Judge Dredd: The Complete Case Files 01


By John Wagner, Pat Mills, Carlos Ezquerra, Ian Gibson, Mike McMahon, Brian Bolland & various (Rebellion)
ISBN: 978-1-90426-579-5

Britain’s last great comic icon could be described as a combination of the other two, combining the futuristic milieu and thrills of Dan Dare with the terrifying anarchy and irreverent absurdity of Dennis the Menace. He’s the longest-lasting adventure character in our admittedly meagre comics stable, having been continually published every week since February 1977 when he first appeared in the second issue of science-fiction anthology 2000AD – and now that The Dandy’s gone, veterans Korky the Cat and Desperate Dan might one day be overtaken in the comedy stakes too…

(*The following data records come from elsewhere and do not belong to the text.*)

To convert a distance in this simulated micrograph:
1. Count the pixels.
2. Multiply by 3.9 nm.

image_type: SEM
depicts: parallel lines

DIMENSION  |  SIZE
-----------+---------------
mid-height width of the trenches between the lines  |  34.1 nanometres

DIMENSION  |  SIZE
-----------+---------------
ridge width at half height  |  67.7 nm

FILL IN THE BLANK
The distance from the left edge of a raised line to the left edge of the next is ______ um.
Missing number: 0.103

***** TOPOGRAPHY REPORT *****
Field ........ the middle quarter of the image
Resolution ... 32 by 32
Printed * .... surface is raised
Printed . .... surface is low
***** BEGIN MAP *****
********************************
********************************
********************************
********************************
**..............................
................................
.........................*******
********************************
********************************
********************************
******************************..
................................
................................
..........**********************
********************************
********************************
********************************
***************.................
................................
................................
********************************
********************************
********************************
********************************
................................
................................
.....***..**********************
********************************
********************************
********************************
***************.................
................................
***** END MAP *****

However, with at least 52 2000AD strips a year, annuals, specials, a newspaper strip (in the Daily Star and later The Metro), the Judge Dredd Megazine, numerous reprinted classic comics collections, some rather appalling franchised foreign comicbook spin-off titles, that adds up to a phenomenal amount of material, most of which is still happily in print.

Judicial Review: Dredd and his dystopian ultra-metropolis of Mega-City One – originally it was to be a 21st century New York – were created by a very talented committee including Pat Mills, Kelvin Gosnell, Carlos Ezquerra, Mike McMahon and others, but with the major contribution coming from legendary writer John Wagner who has written the largest portion of the canon under his own name and several pseudonyms.

Joe Dredd is a fanatically dedicated Judge in the super-city, where hundreds of millions of citizens idle away their days in a world where robots are cheaper and more efficient than humans, and jobs are both beloved pastime and treasured commodity. Boredom has reached epidemic proportions and almost everybody is just one askance glance away from mental meltdown. Judges are peacekeepers who maintain order at all costs: investigating, taking action and trying all crimes and disturbances to the hard-won equilibrium of the constantly boiling melting pot. Justice is always immediate…

Dredd’s world is a polluted and precarious Future (In)Tense with all the key analogues for successful science fiction (as ever a social looking-glass for the times it’s created in) situated and sharply attuned to a Cold War Consumer Civilisation. The planet is divided into political camps with post-nuclear holocaust America locked in a slow death-struggle with the Sov Judges of the old Eastern Communist blocs. The Eastern lawmen are militaristic, oppressive and totalitarian – and that’s by the US Judges’ standards – so just imagine what they’re actually like…

The Judges are necessary fascists in a world permanently on the edge of catastrophe, and sadly, what far too many readers never realise is that the strip is a gigantic satirical black comedy with oodles of outrageous, vicarious cathartic action.

Such was not the case when the super-cop debuted in 2000AD Prog (that’s issue number to you) #2 on March 5th 1977. He was stuck at the back of the new weekly comic in a tale finally scripted – after much intensive re-hashing – by Peter Harris and illustrated by Mike McMahon & Carlos Ezquerra.

The blazing, humourless, no-nonsense (all that would happily come later) action extravaganza introduced the bike-riding Sentinel of Order in the cautionary tale of brutal bandit Whitey, whose savage crime spree was ended with ferocious efficiency before the thug was sentenced to Devil’s Island – a high-rise artificial plateau surrounded by the City’s constant stream of lethal, never-ending, high-speed traffic…

In Prog 3 Dredd investigated ‘The New You‘ in a cunning thriller by Kelvin Gosnell & McMahon wherein a crafty crook tries to escape justice by popping into his local face-changing shop, whilst #4 saw the first appearance of the outcast mutants in ‘The Brotherhood of Darkness’ (Malcolm Shaw & McMahon) as the ghastly post-nuclear pariahs invade the megalopolis in search of slaves.

The first hints of humour began in Prog 5’s ‘Krong’ by Shaw & Ezquerra, with the introduction of Dredd’s little-old-lady Italian cleaner Maria, wherein deranged horror film fan and hologram salesman Kevin O’Neill – yes it’s an in-joke – unleashes a giant mechanical gorilla on the city. The issue was the first of many to cover-feature old Stone Face (that’s Dredd, not Kev)…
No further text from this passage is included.